Proposed School Budget Will Cost Taxpayers $20 More Per Month
The proposed 2012-13 budget “a living document” that is subject to change
Bloomfield homeowners will have to pay an average of $20 extra a month in taxes for funding of the town’s schools if the proposed budget is approved, according to Superintendent Jason Bing.
The proposal, which was approved on March 27, also assumes that a number of teaching positions will be cut, he said.
At a public hearing on the budget at the BOE meeting, Bing presented “a living document” of the 2012-13 budget, while at the same time delivering an optimistic overview of the school district for the parents in attendance at Oakview School.

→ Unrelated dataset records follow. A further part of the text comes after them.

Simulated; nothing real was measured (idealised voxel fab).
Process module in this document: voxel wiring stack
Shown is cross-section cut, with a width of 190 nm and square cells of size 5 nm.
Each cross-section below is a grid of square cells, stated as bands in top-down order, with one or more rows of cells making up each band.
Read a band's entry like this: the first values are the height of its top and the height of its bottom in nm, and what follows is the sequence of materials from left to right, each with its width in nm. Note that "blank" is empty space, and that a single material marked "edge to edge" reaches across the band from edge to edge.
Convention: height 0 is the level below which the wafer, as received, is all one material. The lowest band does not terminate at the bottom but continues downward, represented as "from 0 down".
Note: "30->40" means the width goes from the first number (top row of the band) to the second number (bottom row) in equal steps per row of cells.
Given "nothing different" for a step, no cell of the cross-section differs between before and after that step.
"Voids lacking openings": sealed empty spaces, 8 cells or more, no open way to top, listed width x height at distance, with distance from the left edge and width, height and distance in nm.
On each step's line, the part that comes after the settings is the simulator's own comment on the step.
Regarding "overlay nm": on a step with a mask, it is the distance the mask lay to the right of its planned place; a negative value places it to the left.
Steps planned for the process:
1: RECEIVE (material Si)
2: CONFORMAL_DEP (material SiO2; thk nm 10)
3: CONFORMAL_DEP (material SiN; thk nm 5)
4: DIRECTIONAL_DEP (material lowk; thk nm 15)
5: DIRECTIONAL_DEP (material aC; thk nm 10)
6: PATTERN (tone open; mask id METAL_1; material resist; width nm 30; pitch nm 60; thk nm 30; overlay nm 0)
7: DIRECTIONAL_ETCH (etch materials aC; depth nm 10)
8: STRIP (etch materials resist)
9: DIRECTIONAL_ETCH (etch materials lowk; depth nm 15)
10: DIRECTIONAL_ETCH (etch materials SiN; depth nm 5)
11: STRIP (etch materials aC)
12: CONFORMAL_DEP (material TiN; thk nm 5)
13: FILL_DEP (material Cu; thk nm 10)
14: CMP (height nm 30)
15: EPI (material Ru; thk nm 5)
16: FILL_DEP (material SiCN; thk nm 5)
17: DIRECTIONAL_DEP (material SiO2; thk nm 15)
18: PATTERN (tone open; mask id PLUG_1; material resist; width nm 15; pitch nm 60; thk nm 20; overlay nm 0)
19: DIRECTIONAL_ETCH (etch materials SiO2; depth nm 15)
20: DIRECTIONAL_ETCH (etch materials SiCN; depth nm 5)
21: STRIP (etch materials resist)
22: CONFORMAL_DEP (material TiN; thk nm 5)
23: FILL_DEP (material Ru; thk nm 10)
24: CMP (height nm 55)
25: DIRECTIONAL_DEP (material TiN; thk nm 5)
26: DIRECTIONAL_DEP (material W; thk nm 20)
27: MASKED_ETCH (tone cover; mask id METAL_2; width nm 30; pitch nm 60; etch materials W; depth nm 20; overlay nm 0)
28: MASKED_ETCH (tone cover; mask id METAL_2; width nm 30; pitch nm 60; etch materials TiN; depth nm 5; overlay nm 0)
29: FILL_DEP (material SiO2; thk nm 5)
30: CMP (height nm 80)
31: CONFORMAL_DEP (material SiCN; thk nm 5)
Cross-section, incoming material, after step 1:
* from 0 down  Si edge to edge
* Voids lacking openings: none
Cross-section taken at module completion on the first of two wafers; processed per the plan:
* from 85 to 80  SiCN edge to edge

The budget summary was as follows:
General Fund: $83,366,526
Special Fund: $2,543,826
Debt Service: $4,193,165
Based on this budget, homeowners with an average assessment of $280,300 will have to pay $244.17 more in taxes, or about $20 more per household per month, Bing explained.
He noted the proposed budget was a working document that was subject to change. He invited anyone who wanted to discuss or suggest changes to the budget to contact his office and set up an appointment to meet with him.
“This is my first budget for the Bloomfield school district,” he noted. “It’s a work in progress until the ballots are printed in mid-April. If you see things that work in other districts, I urge you to get in touch with my office or [School Business Administrator] Mr. [Michael] Derderian’s office and let us know.”
In addition to the increase in taxes for residents, Bing said a number foreign language positions and one “AT,” or Academically Talented, teacher position at the elementary school level would be cut. The high school AT teacher position would not be cut.
Two parents and four children came forward to protest the cuts.
“That’s an incredibly poor message you’re giving [the AT students], saying academic excellence is not a priority,” parent Laura Heyman said angrily. “When I was a kid they sat the AT kids in the back of the classroom or used them as assistant teachers. Academically talented students deserve the opportunity to learn. This scares the hell out of me.”
Later in the meeting BOE President Mary Shaughnessy assured attendees that “I don’t take any pleasure in asking for an increase [in taxes] but it takes a lot of money to run a school.”
She added, “Bloomfield is second from the bottom in terms of salary and benefits for teachers and total student spending in school districts of similar size,” she said. “I am not proud of that.”
Both Shaughnessy and Bing noted that the Bloomfield school district has been underfunded for three consecutive years by the state government. Shaughnessy said that she has lobbied in Trenton, as recently as this month, to fight for the reimbursement of Bloomfield’s allocated funds. She also said she has written appeals in media outlets for taxpayers to join her effort.
“I beg you to write,” said Bing emphatically to the parents at the meeting. “We have been underfunded by $16 million over the past three years. If that’s not enough impetus to write to your local representative, I don’t know what is.”
Bing said that the state of New Jersey has not provided resources to fund mandated programs, such as the Anti-Bullying Act, despite the fact that all schools were required to implement them.
“The harassment/intimidation/bullying law is a good example,” said Bing. “It has cost districts between $10,000 and $40,000. In New Jersey, about 85% of the budget is dictated by the state.”
Though last year's budget had a 0% increase, Derderian pointed out that "the majority of state aid went for tax relief. That puts us in a vulnerable position this year."
When it came time for the vote, seven board members present voted yes to the proposed budget. Joe Lopez voted no. Robert De Marino was absent.